“In a way, Apache Beam is the glue that connects many big data systems together”
Apache Beam has successfully graduated from incubation, becoming a new Top-Level Project at the Apache Software Foundation. We invited the Apache Software Foundation’s Davor Bonaci and Jean-Baptiste Onofré to talk about the project’s journey to becoming a Top-Level Project and concrete plans for its future.
JAXenter: What is the idea behind Apache Beam?
Davor Bonaci and Jean-Baptiste Onofré: Apache Beam is a data processing system that runs at any scale. Its unified programming model and software development kits (SDKs) enable users to define their batch and streaming data processing pipelines. Beam’s runners enable users to execute those pipelines on many processing engines, providing portability and future-proofing, as well as avoiding engine, vendor or cloud “lock-in”.
The goal of Apache Beam is to raise the level of abstraction further than any existing system — to decouple the user’s business logic from the considerations of the underlying engine. This, in turn, enables user’s logic to run on any engine.
Well… this has been done before! Two decades ago, modern programming languages were C/C++ but the compiled executable would run on a single operating system only. Then, Java came along — it raised the level of abstraction, introduced byte code, and made the compiled application portable across operating systems. It became successful and closely followed by C#, Python, Scala, and many others. What these systems have achieved in a general sense, Beam aims to achieve in a very narrow domain — we focus on embarrassingly-parallel, distributed data processing only.
JAXenter: Tell us more about what’s under this project’s hood: How does Beam work?

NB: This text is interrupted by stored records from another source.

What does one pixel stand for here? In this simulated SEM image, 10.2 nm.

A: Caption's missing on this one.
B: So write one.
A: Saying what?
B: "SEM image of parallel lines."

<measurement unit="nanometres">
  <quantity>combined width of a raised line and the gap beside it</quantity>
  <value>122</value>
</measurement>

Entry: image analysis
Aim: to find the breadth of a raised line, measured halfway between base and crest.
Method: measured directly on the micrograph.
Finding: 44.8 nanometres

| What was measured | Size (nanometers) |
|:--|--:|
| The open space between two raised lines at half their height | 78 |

Davor Bonaci and Jean-Baptiste Onofré: At the top level, Beam offers multiple SDKs. Users leverage those to construct their own data processing pipeline. Beam then takes that pipeline, breaks it down into individual pieces and transforms it into an engine-independent and (mostly) language-independent form. That pipeline representation is then passed onto one of Beam’s runners, which further adapts the pipeline for execution on the given processing engine. In a way, Beam is the glue that connects many big data systems together.
What Java, C#, Scala and Python have achieved in a general sense, Beam aims to achieve in a very narrow domain.
JAXenter: Can you describe a typical use case where the benefits of Beam shine through?
Davor Bonaci and Jean-Baptiste Onofré: You can use Apache Beam for any data processing needs, covering anything from a simple batch ETL pipeline to a complex event-time-based streaming pipeline. Some examples include:
- Finding patterns in data.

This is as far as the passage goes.